18 August 2012

Exploring Erodium


I'm getting all geeked about the genus Erodium. Previously, I'd never really thought much about them, I'd sort of mentally classified them as being basically like Pelargonium, and assumed they wouldn't survive the winter.

How much I had to learn.

 First I noticed this incredible flower on E. cheilanthifolium and fell a little bit in love.

Then I saw this massive patch of Erodium chrysanthum's gorgeous silver, ferny foliage in one of the rock gardens here at Arrowhead and realized, wait... at least some of these things are hardy!

And with that, a new love affair had begun. I'm still a novice Erodio-phile, so please chime in if you know more about any of these, or know other species that I should be growing!

Firstly, since you just saw the foliage, these are the flowers of E. chrysanthum. Yum. The palest, palest possible yellow. It gives a sprinkling of flowers in the spring, and follows it up with another one now-and-again throughout the summer. Though frankly, with that foliage, who needs flowers? Totally hardy at Arrowhead.
Almost all the erodiums, like this wee little baby E. glandulosum I just planted in the Arrowhead trial garden, have a distinctive growth habit, with a tidy little mass of leaves at the base, and then then flowers dancing gracefully at the end of long stems well above the leaves. I absolutely love the look, especially since the flowers move gracefully with the slightest breeze. It is, however, devilishly hard to photograph. So I resorted to pulling bits off the plants and laying them on the ground.

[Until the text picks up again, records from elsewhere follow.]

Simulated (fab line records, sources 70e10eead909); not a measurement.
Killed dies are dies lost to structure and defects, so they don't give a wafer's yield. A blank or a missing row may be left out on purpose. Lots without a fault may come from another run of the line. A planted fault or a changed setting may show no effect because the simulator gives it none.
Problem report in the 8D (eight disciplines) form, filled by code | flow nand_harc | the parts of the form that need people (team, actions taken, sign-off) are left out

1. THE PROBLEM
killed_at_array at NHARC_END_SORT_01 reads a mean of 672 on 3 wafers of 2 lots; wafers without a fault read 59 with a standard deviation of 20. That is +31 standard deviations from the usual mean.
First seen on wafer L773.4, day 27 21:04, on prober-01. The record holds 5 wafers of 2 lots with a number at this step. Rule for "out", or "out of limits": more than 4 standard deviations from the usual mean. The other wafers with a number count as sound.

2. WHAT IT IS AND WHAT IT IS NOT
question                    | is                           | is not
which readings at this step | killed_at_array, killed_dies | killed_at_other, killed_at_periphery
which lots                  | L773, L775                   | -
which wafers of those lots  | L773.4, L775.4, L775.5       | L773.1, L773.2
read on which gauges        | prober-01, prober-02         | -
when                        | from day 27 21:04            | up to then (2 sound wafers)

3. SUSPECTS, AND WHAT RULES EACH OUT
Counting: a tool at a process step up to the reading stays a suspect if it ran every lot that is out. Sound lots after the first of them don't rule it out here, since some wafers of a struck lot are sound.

Here's E. glandulosum (left) and E. cheilanthifolium (right) I love both of them very very much. Chelianthifolium's coloring is a bit more dramatic, but is reportedly only hardy to zone 6, while E. glandulosum is supposed to be hardy all the way to zone 4. I'm really hoping that zone 6 is an underestimate. I've planted some outside, and we'll see if I can prove them to be hardy here in zone 5. Both of these are good bloomers, with a heavy flush in the spring, and periodic flowering throughout the summer.

This is the hot pink trio I am having trouble telling apart. From left to right, E. maniscovii, E. circutarium, and E. carvifolium. Though each species has slightly different flowers and foliage, the over-all effect is the same. Ferny leaves topped with a constant supply of vivid magenta flowers. E. maniscovii and E. carvifolium are both reported as only hardy to zone 6, though the big plants of E. maniscovii in the garden here at Arrowhead tells another at-least-zone-5-hardy story. E. circutarium is supposed to be an annual... which makes me think that what we have as that at Arrowhead must be something else altogether, because out plants are certainly several years old. I appreciate the steady flowering of these species, but I don't love them... a bit coarse and ill-bred. And magenta. Not my favorite color.
So how about a big dose of cuteness? E. chamaedryoides 'Charm' is perhaps the more adorable little plant in the history of the universe. 

Little teeny-tiny baby pink flowers dancing just above a perfect tight little mound of dense green foliage. 
The double form, 'Flora Plena' is nice too, but nice quite as graceful. The plants in these photos are from the production greenhouses at Arrowhead, and you could literally walk in any day since March and see plants looking exactly like that. Hot, dry, cold, wet, nothing seems to phase them, they just keep on blooming.The bad news? They're not quite as hardy as the rest. Not reliable here in zone 5 Michigan, though they'll come through a mild winter or in a nice sheltered, well-drained spot. I think I'm going to try to overwinter some inside on the windowsill this year as well. They are so tiny and easy going it shouldn't be hard, and it is hard to imagine a houseplant that could lift the winter doldrums more than these little nuggets.

So. That's everything I know about my latest plant crush. What do you think? Any favorites you love that I'm missing? 

4 comments:

Mary said...

They are Super cute! Could they survive a humid Virginia summer?

kintgen said...

loved your blog, many of them are rock hardy here in Denver with our dry winters. Several have been hardy and long lived in my other garden at 8,200 feet in Northern Colorado with very long winters under snow(in 2011 the snow finally melted on the 25th of May).